Redd Foxx was born in 1922 and died in 1991. He was a great comedian and entertainer. He died on a set, doing what he loved to do, making people laugh.
Redd and friend Della Reese co-starred in a movie called, "Harlem Nights." The CBS network liked their performance and sign the two of them to act in a new sitcom called, "The Royal Family." While on the set, he suffered a massive heart attack and died. It was October 11, 1991.
John Elroy Sanford was born on December 9, 1922 in St. Louis, and with his ruddy complexion, soon got the nickname of “Redd.” He got the name “Foxx” from Jimmie Foxx, a major league baseball player.
He moved to Chicago at 13, and played washboard in a band to support himself. Next he moved to New York City and became a comedian in black nightclubs and theaters. In the early 1950s, he performed with Slappy White, who later acted with him on "Sanford and Son" and "The Redd Foxx Comedy Hour." He produced over 50 comedy albums in his lifetime.
In 1972, Norman Lear created a new sit-com called, "Sanford and Son," which co-starred Demond Wilson and La Wanda Page. The show was a huge success, ranking in the top ten almost every week it was on the air.
He left the sitcom in 1977 to work for ABC. He launched his own show, "The Redd Foxx Comedy Hour,” which had a very short life. Next, it was on to Las Vegas, where he was very successful. He had another sitcom for ABC called "The Redd Foxx Show.” On it, he played a likable newsstand owner, but that show did not do well, either.
Redd gained a lot of notice because of his comedy album, “Laff of the Party.” It was produced in 1955 and sold over 15 million copies. Redd is very well known because of his comedy album and his portrayal of a junkman in “Sanford and Son." He pulled from his older days of performing in rowdy nightclubs to portray Fred Sanford.

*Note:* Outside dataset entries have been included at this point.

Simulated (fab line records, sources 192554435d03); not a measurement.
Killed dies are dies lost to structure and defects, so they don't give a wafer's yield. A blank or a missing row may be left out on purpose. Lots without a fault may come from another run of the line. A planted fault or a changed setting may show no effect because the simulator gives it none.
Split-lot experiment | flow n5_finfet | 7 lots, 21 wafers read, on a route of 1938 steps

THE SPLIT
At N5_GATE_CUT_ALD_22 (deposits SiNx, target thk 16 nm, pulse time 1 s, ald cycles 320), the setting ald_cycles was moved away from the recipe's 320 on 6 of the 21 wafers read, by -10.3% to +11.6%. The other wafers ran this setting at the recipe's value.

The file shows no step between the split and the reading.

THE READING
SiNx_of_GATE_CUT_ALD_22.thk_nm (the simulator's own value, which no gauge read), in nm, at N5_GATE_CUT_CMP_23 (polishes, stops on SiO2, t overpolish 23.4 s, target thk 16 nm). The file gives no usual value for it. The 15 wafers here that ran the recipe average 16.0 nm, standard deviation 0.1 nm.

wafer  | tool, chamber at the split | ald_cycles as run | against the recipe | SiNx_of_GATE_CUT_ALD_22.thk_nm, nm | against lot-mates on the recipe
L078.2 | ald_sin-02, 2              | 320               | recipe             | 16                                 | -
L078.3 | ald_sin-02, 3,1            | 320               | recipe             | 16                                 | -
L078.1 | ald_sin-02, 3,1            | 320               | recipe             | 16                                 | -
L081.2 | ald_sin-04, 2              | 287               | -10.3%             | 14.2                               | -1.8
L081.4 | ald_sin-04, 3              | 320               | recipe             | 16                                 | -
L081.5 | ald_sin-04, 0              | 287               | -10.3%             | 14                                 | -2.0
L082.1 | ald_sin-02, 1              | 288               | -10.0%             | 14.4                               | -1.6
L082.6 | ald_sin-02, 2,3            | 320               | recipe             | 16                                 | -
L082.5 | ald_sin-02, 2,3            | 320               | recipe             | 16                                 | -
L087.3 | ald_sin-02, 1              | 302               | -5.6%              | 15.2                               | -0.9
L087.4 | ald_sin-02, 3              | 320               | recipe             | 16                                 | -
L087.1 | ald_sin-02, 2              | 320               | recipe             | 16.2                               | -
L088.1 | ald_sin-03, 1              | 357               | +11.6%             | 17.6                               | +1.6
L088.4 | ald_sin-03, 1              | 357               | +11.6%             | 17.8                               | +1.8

He often pretended to suffer a heart attack, which was a bit of real life foreshadowing. Cocaine use probably contributed to his heart attack. He made no secret of it, wearing a gold coke spoon around his neck and doing drugs on the set of “Sanford and Son.”
It is said that he helped pave the way for black performers in comedy and acting. He was one of the “blue” comedians of his era. Their jokes were dirtier than was acceptable for white audiences; in fact, many record stores that sold mostly to white people wouldn’t sell his comedy records.
He was known for being frank on stage, and joked about everything from sex to color barriers, and brought controversial issues out into the open. His style not only caused a lot of trouble with censors, but enabled other comedians to take the baton and continue breaking new ground in entertainment.